2

Problem Description

I want to enhance a photo and I have 3 software to do that, out of which 2 are my own. I show users 2 photos and ask them to choose a better one. Now, I compare software 1 vs. 2, 1 vs. 3. Software 2 and 3 are mine. Now, I can clearly see from the votes, that people choose 2 and 3, over 1, in both sessions.

Task 1: Show that 2 is better than 1, then 3 is better than 1.

A published paper (not on statistics) handled the same task and used a paired t-test. I can do the same, and show that 2 is the better method. I intend to that in MATLAB as follows:

[h,p]=ttest(votes_for_software1,votes_for_software2) %similarly for 1 vs. 3 

I do the above and I get,

h = 1 and p = 7.2372e-04

This confirms (at least I think so) that a mean value of the observed size or greater magnitude will occur with a probability p (interpretation taken from here).

So different people are looking at same set of photos and voting them, am I right in using a paired t-test? Also, am I doing the overall process right? (including the implementation).

Task 2: Is there any way I can compare software 2 and 3 (both of my software)?

The data compared in the comparison of software 1 vs. 2 and 1 vs. 3 remains same. So, I calculate the mean rank obtained for all the three software (lower the better), and I can see that, rank_3 < rank_2 < rank_1 -> Software 2 of mine is the best.

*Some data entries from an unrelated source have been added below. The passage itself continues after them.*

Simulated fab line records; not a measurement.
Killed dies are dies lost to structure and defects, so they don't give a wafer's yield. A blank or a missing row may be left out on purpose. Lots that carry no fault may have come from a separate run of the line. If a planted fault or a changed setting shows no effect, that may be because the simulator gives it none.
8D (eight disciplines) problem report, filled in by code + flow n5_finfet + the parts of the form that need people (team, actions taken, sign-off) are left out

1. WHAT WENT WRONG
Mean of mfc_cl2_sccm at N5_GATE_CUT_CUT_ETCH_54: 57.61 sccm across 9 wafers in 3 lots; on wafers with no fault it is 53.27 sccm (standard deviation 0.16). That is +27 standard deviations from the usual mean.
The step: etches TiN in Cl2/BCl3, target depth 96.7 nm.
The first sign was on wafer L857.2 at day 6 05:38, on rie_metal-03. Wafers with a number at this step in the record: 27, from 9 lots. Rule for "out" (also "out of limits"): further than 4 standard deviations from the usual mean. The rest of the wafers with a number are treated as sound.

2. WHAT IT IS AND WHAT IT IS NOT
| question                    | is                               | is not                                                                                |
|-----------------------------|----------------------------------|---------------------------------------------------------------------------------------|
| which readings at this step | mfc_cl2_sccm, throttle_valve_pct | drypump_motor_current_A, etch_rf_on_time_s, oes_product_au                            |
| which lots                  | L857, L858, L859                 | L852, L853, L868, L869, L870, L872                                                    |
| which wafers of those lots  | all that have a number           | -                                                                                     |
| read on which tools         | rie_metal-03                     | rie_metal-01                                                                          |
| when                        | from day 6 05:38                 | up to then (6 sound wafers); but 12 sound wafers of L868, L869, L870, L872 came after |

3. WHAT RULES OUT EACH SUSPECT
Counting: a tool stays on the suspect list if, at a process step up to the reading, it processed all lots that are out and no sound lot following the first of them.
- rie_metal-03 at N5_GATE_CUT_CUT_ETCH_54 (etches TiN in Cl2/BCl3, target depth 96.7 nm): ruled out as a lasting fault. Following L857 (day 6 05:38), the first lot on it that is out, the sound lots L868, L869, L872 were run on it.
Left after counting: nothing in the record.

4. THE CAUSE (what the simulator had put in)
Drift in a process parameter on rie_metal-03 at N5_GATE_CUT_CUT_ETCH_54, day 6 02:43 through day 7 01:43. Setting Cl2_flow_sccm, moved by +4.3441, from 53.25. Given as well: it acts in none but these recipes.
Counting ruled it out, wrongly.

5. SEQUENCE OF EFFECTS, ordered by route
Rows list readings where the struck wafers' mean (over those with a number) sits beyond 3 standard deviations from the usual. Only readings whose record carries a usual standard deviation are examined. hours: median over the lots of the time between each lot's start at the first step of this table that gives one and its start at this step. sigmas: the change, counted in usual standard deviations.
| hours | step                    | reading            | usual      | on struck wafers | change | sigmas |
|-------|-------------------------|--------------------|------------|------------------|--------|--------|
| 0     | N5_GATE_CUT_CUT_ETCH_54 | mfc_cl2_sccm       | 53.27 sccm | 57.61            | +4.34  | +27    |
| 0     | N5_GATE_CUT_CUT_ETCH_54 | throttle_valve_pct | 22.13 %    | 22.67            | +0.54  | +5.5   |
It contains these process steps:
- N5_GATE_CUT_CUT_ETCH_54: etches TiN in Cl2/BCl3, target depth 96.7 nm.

How could show this statistically?

Autonomous
  • 377
  • 1
  • 2
  • 12

1 Answers1

2

In general, you are getting it right. I would suggest two modifications:

  1. If I understand you correctly, the two values the variables can have is 1 (better picture) and 0 (worse picture). This means that the data type is not really interval/ratio/absolute but rather ordinal. In that case I would use a sign test which test whether the subjects choose one over the other more often than not. It has the additional advantage, that it makes less assumptions about the distribution of the data. For the t-test you either need normally distributed data (not true in your case) or a lot of data points (depends on how many subjects you have).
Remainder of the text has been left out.